Fathi Bashagha, the interior minister for the Tripoli-based administration, said his government proposed hosting a base after Secretary of Defense Mark Esper laid out plans to scale back the U.S. military presence on the continent and re-focus deployments globally on confronting Russia and China.
Bashagha’s government has been engaged in a months-long battle with forces trying to seize the capital led by eastern strongman Khalifa Haftar, who’s backed by Russian mercenaries.
“The redeployment is not clear to us,” Bashagha said, speaking in a phone interview with Bloomberg on Friday. “But we hope that the redeployment includes Libya so it doesn’t leave space that Russia can exploit.”
Bashagha warned that Russia’s backing of Haftar was part of a broader push for influence.
“The Russians aren’t in Libya just for Haftar,” he said. “They have a big strategy in Libya and Africa.”
“Libya is important in the Mediterranean: it has oil wealth and a 1,900-kilometer coast and ports which allow Russia to view it as the gate to Africa,” Bashagha said. “If the U.S. asks for a base, as the Libyan government we wouldn’t mind — for fighting terrorism, organized crime and keeping foreign countries that intervene at a distance. An American base would lead to stability.”

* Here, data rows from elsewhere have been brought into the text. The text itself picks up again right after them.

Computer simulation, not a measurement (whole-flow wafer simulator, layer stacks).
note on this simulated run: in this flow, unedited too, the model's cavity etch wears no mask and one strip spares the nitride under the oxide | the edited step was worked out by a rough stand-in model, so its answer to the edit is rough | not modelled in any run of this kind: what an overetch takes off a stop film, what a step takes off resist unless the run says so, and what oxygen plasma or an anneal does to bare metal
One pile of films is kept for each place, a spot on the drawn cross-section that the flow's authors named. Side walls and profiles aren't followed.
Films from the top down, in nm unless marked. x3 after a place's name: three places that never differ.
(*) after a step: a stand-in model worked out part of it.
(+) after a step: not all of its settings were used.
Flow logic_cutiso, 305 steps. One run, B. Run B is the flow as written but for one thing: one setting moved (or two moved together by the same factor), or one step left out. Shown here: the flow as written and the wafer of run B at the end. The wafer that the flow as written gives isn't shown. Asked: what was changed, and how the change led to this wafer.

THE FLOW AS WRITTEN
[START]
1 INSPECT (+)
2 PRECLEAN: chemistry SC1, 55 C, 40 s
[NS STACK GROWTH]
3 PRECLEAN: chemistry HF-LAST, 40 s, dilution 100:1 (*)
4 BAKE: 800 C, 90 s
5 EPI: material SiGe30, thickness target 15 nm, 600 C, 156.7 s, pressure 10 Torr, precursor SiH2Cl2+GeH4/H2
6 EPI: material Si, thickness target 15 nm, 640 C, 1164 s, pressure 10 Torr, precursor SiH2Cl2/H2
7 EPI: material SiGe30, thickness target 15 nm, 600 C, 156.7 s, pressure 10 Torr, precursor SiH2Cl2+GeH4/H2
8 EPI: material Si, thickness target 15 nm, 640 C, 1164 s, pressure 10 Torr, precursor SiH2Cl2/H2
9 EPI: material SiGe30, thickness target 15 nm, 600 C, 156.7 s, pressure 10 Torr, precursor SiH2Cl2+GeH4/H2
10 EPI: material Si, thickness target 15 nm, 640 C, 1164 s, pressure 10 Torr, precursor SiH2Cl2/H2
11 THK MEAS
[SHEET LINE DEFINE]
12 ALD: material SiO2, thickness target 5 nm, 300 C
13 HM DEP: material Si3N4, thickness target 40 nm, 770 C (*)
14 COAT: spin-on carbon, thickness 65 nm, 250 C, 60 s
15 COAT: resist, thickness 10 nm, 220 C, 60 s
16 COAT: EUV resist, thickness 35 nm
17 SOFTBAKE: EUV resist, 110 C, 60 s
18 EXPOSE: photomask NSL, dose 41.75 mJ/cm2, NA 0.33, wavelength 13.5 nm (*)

he U.S. hasn’t had forces in Libya since last April, when it withdrew them as Haftar’s forces marched toward the capital. The country has been in turmoil since a 2011 U.S.-led and NATO-backed uprising ousted long-time autocrat Moammer al-Qaddafi. The following year, a jihadist-led mob attacked the U.S. consulate in the eastern city of Benghazi, killing the American ambassador, Christopher Stevens. In a 2016 interview with Fox News, then-President Barack Obama said that failing to plan for the aftermath of Qaddafi’s ouster was the worst mistake of his presidency.
“We hope that the U.S. can move on from this regretful incident,” Bashagha said of the attack on the embassy. “All Libyans regret it. It wasn’t the Libyan people but a small group of criminals that did it.”